Burundians are standing up to their president. And it’s making Rwanda nervous

Protesters stand at a burning barricade in the Musaga neighborhood of Bujumbura, Burundi, on May 5, 2015.

JOHANNESBURG, South Africa — Rwanda has a crisis on its doorstep.

In neighboring Burundi, President Pierre Nkurunziza's decision to pursue a third term in office has led to street protests, a deadly police crackdown, and some 25,000 people fleeing over the Rwandan border.

After more than a week of unrest, the Rwandan foreign affairs minister on Tuesday appealed to Burundi's leaders "to do everything in their power to bring the country back to a peaceful situation."

But it is likely that Paul Kagame, the Rwandan president, is keeping a close eye on Burundi for another reason: the fate of his counterpart Nkurunziza.

Kagame's second seven-year term in office ends in 2017, and under Rwanda's constitution, he can't run again for the presidency. Despite this, there have long been rumblings that Kagame might try for a third term. While Kagame has been praised for economic growth and development in Rwanda, he is criticized for an increasingly despotic rule that’s included attacks on dissidents abroad

Kagame has been coy on the third-term issue, stating last month that he’s “open to going or not going depending on the interest and future” of Rwanda.

In Burundi, as in Rwanda, a third term for Nkurunziza would violate the country's constitution. It also runs against the Arusha agreement, a peace deal brokered by Nelson Mandela that ended Burundi's civil war in 2005.

Nkurunziza and his allies claim he can try for a third term in presidential elections due June 26, because for his first term, he was appointed and not elected. On Tuesday, the constitutional court — whose vice president recently fled the country citing "death threats" — ruled that Nkurunziza is eligible to run again.

But the people of Burundi aren't buying it, and appear fed up with a leader trying to bend laws to keep himself in power. 

Both Burundi and Rwanda have genocides in their recent pasts. More than 300,000 people died in the 12-year Burundian civil war, in fighting between the minority Tutsi-dominated army and predominately Hutu rebel groups. In the Rwandan genocide, in 1994, more than 800,000 Tutsis and moderate Hutus were killed by Hutu extremists in the space of a few months.

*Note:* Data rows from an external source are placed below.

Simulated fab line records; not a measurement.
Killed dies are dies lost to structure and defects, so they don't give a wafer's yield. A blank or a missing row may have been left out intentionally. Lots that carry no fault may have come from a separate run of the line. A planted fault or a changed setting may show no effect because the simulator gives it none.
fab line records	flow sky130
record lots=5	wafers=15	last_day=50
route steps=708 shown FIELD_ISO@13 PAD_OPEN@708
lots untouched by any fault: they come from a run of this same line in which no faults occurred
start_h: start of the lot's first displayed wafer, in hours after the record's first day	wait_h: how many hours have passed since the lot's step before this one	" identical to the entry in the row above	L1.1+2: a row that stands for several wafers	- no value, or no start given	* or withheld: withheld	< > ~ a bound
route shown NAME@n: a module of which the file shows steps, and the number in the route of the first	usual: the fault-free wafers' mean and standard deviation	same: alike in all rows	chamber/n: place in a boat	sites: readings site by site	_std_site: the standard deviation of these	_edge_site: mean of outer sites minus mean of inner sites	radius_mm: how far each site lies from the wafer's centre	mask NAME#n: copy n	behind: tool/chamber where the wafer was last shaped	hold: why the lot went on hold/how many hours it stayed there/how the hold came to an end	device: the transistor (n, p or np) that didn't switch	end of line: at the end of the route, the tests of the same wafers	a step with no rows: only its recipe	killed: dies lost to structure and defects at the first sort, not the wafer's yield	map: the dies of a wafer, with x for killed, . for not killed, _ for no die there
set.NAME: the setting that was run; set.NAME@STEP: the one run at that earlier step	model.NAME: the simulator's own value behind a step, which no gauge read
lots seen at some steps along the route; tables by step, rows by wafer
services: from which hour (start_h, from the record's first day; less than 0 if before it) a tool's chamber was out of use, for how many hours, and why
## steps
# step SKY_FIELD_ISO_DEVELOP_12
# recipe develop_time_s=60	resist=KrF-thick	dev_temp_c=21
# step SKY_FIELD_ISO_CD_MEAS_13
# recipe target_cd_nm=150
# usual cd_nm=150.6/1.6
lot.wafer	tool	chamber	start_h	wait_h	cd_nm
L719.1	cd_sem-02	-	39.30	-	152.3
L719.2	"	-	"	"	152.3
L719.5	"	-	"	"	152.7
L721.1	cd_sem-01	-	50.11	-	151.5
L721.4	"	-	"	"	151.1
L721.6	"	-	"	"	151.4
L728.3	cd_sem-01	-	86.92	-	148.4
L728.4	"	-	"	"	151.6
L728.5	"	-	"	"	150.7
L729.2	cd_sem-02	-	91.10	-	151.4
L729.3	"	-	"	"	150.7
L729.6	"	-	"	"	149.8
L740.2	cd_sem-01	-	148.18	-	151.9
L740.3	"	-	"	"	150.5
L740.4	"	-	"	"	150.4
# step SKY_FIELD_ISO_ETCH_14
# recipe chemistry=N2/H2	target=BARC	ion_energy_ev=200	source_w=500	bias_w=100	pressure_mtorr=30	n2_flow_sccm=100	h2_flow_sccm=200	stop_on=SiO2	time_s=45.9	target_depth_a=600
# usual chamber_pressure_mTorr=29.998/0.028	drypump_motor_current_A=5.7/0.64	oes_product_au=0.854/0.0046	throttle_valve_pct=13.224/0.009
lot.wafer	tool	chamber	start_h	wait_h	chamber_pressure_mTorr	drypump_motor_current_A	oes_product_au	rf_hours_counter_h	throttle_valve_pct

While the current political crisis in Burundi is about power, not ethnicity, there are concerns that in this fragile democracy the violence could escalate along ethnic lines.

In 2016, the presidents of Congo-Brazzaville and the Democratic Republic of Congo will also see the ends of their two terms.

If Nkurunziza is blocked from a third term in favor of a democratic transition, it will be a big step forward — for both Burundi and its neighbors.